UNDERSTANDING YOUR WORKPLACE BENEFITS: PENSIONS & GROUP RRSPS

Industry News

Many employers offer long term savings programs either through Group RRSPs or Pension Plans and understanding how they work can help you take advantage of these employment benefits. 

DEFINED BENEFIT PENSION PLAN

Within a Defined Benefit (DB) Pension Plan, employees are entitled to a specific monthly amount upon retirement. The amount received will depend on years of service, salary earned and a number of other factors that can vary by employer. Because a DB Plan guarantees a specific benefit or payout upon retirement, the risk falls to the employer to ensure the Plan is adequately funded to meet the needs of its retirees. For this reason, the number of DB Plans has fallen dramatically in the last 30 years and they are now almost non-existent in the private sector. Union and government employees often have DB Plans which is one of the reasons those positions tend to be highly coveted.
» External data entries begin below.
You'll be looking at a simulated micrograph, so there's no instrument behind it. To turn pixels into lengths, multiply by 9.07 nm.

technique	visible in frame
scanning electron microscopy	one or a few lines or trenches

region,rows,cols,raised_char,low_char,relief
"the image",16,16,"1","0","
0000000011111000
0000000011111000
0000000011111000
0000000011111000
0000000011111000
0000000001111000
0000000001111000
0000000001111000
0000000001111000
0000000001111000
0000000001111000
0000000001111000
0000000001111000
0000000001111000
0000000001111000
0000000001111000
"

DEFINED CONTRIBUTION PENSION PLAN

Defined Contribution (DC) Pension Plans are on the rise and according to Statistics Canada have essentially doubled from 30 years ago. DC Plans differ significantly from DB Plans in that the employer makes contributions which the employee then invests; there is no set amount to be received in retirement. Rather, the nest egg you build is dependent on how well the investments perform. Although there is usually a considerable range of options for investing, the risk lies with the employee to be responsible for managing the investments.

With benefit plans such as the ones mentioned above, employers are subject to a vesting schedule whereby employees may forfeit a portion or all of their benefits should they depart their employer for another job short of this vesting period. In this way, a vesting schedule encourages employee loyalty.

Keep in mind that with all contributions made, whether by the employer or employee, that employee’s RRSP contribution room is reduced by the amount that has been contributed to their Plan. This is known as a Pension Adjustment (PA) and can be found on the Notice of Assessment.

GROUP RRSP

Lastly, some employers offer what is called a Group RRSP. These plans are functionally very similar to the DC Plan in that contributions are made by an employer on behalf of an employee. Although not technically a Pension, as it is administered under the income tax act rather than under pension law, it too serves to build up retirement savings for its employees. For DC Plans and Group RRSPs, many employers offer matching programs such that employers will match up to a certain amount based on an employee’s contributions. When doing this kind of contribution, an employee’s contributions are done with pre-tax dollars, meaning income tax is not submitted on that portion which is an additional benefit. Benefit plans whether DB, DC or Group RRSP, are a fantastic workplace benefit. To best take advantage of these benefits, make sure that you are making the maximum contribution to get the full benefit of employer matching and know the investment options available to you. If you’re one of the lucky few to be part of a DB plan, count your blessings and don’t change jobs!